Gaseous nitrous acid (HONO) plays an important role in the oxidation capacity of the troposphere. In the marine boundary layer, there exist an active daytime HONO source that sustains the observed HONO mixing ratio against its fast photochemical loss. The photolysis of particulate nitrate (pNO3), which proceeds at a much faster rate than gaseous nitric acid, could be a significant source of HONO. 

We conducted extensive field measurements to determine the temporal distribution HONO along with several reactive nitrogen species in the marine atmosphere at Tudor Hill Marine Atmospheric Observatory in Bermuda (Zhu et al., 2022, ACP). Laboratory experiments were conducted to investigate the importance of pNO3 as a photolytic HONO source. 

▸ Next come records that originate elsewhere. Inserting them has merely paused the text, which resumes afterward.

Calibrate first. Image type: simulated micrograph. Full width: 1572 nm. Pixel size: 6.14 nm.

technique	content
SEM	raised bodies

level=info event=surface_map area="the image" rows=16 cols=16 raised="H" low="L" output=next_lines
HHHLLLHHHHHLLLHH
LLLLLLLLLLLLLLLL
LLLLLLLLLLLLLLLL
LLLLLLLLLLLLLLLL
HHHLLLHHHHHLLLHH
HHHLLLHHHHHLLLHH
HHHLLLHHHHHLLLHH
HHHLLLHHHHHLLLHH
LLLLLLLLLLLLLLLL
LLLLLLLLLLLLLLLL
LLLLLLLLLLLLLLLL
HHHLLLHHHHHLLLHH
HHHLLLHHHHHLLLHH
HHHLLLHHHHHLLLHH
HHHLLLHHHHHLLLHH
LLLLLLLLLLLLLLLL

Low-molecular-weight (LMW) carbonyl compounds, including acetaldehyde, glyoxal and methylglyoxal, are important intermediate species that affect atmospheric oxidation capacity and marine aerosol formation. Earlier studies indicated that the ocean might be an important source of these carbonyls to the troposphere. However, the direction and magnitude of their air-sea exchange remained highly uncertain due to paucity of their in situ concentration data. 

This study (Zhu & Kieber, 2019, ES&T), conducted in the Northwest Atlantic Ocean, provided new data regarding carbonyl concentrations in oceanic waters. Evidences showed that air-sea flux of LMW carbonyls only serves as a minor contributing factor for the cycling of these compounds in the marine environment. In fact, biogeochemical factors that control carbonyl concentrations in surface oceanic waters remain poorly understood. Our findings suggested that known biogeochemical production and loss rates (e.g., photochemical and air-sea flux) failed to explain the observed concentrations of LMW carbonyls in surface oceanic waters.